In another sense, money is a "thing". Often, historically, a physical thing — like coins and notes or (much earlier) clay tablets, but these days increasingly an electronic "thing", as in the "virtual" dollars which are recorded as residing in your bank account, or in turn in your bank’s account at the Reserve Bank. It is that thing which you can exchange for goods and services, or use to pay off your debts. Economists talk about money in this sense as a "medium of exchange".

When we imagine money as a physical thing, it encourages us to think of it as though it was gold or some other commodity. This suggests money is in fixed supply; that governments can run out of money; that government spending must be paid for in advance, out of taxes or by borrowing; that government borrowing today imposes a burden on the next generation, who will have to find the scarce money to pay off the government’s debt and the interest on that debt.

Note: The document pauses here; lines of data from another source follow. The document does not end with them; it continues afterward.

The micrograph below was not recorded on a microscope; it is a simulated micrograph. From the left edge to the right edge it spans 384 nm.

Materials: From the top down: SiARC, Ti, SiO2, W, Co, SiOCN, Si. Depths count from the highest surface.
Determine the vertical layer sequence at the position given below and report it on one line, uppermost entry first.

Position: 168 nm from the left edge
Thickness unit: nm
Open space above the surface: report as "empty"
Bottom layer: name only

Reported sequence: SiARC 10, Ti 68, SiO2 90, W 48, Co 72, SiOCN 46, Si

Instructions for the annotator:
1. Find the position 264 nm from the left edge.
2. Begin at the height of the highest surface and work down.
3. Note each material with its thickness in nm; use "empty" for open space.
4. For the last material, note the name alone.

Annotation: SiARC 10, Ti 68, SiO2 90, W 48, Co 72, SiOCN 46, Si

This is what most people believe to be true. And yet, in countries like Australia, it just ain’t so. It is based on a misunderstanding of what modern money represents and also, in part, on a mythical story of the origins of money.

The myth is an old story, which has been commonly believed for at least 250 years. The story goes that humans have a natural urge to trade and that before the discovery of money, this was done using barter (the exchange of goods for goods). Barter was too inefficient to support more than a primitive trading system and so, eventually, at least one commodity became generally acceptable as having value in exchange for all other goods. Money was off and running.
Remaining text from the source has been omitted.